Commentary

Apple Pay And iBeacons -- A Digital Marketing Revolution Could Be On Its Way

One of the more interesting questions to ask around the iPhone 6 launch is how a combination of Apple Pay and iBeacons would  impact the shopping experience. More to the point, what opportunities would this open up for digital marketers when Apple Pay rolls out from the U.S.?

The short answer is that it's a massive opportunity -- but to draw a parallel, it's worth taking a quick look at the banks. They are making major moves into card and account-linked loyalty schemes which reward bankers for shopping with particular brands. The big selling point is that the banks are well positioned to know just about everything a banker spends their money on. For example, you want to reach people in Sheffield who have recently bought a bike and offer them a money-off deal for accessories or maybe people who have booked a holiday but don't have insurance included with a premium bank account, the banks are there. In fact, they're positioning themselves as the go-to guys for building prospect models around past and ongoing expenditure delivered through vouchers and loyalty schemes.

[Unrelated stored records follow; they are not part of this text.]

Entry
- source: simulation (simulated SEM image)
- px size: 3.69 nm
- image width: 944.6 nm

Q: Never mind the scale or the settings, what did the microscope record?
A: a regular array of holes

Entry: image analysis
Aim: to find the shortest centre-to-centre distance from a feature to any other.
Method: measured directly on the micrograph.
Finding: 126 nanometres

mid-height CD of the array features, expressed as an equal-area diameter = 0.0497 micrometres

Now, imagine that kind of insight were available from Apple Pay and it was coupled with iBeacon technology. That would not only allow people to pay at the touch of a finger(print) wirelessly, it would also enable marketers to welcome shoppers in to a store, run offers past them, allow coupons to be wireless accepted or previous credits to be applied to today's shopping basket.

On their own, both a payment mechanism and a wireless communication channel are very worthwhile -- but if you can combine them, marketers could potentially get much better insights. There may well be data protection issues, but promotions and salutations could be far better informed. It would end the cycle you get online of people retargeting you in display and sending endless messages about a product that you may have already bought with them or elsewhere. They leave you just screaming out to be left alone.

With payment records and iBeacons working together -- fully secure and in accordance with data protection, of course -- you could move away from an offer on crockery or vases, which you know have been recently bought elsewhere. You might instead offer a promotion on something else. 

The level of detail you could know about someone is obviously up to question, and legal challenge. However, it could be perfectly feasible for people to be anonymised in some way to be in market for a particular item. Or maybe two or three offers could be running in the same store and a piece of technology from within Apple Pay decides which one the iBeacon sends them, without the brand knowing the reason why? Maybe that would be the solution?

Whichever way you look at it, combining the detail that a store knows about a shopper already with the payment data that Apple Pay might have locked in a vault elsewhere just has to make for better targeted marketing -- doesn't it?

A recent poll from Marketing Sciences showed that less than one in five Britons would trust credit cards stored by Apple -- PayPal received nearly double that approval rating -- but it must be said that may well be down to its cloud service in the headlines for the wrong reasons.

If it were done with privacy at its heart, I'm sure that shoppers could see the benefits. No more coupons or showing funny barcodes on screens to cashiers who may or may not know how to activate an offer. Offers would be better targeted and easier to redeem with, and this would be my favourite -- everything stored digitally. If you go back to return an item or need an accessory -- anyone out there remember what ink cartridges their printer takes -- everything required would be accessible via the phone and presented to the shop assistant. 

Better customer service and shopping made a whole lot easier -- what's not to love? It would certainly be a good platform to build better targeted promotions delivered via iBeacons.

It's a combination that I reckon could revolutionise customer service and digital marketing at the same time.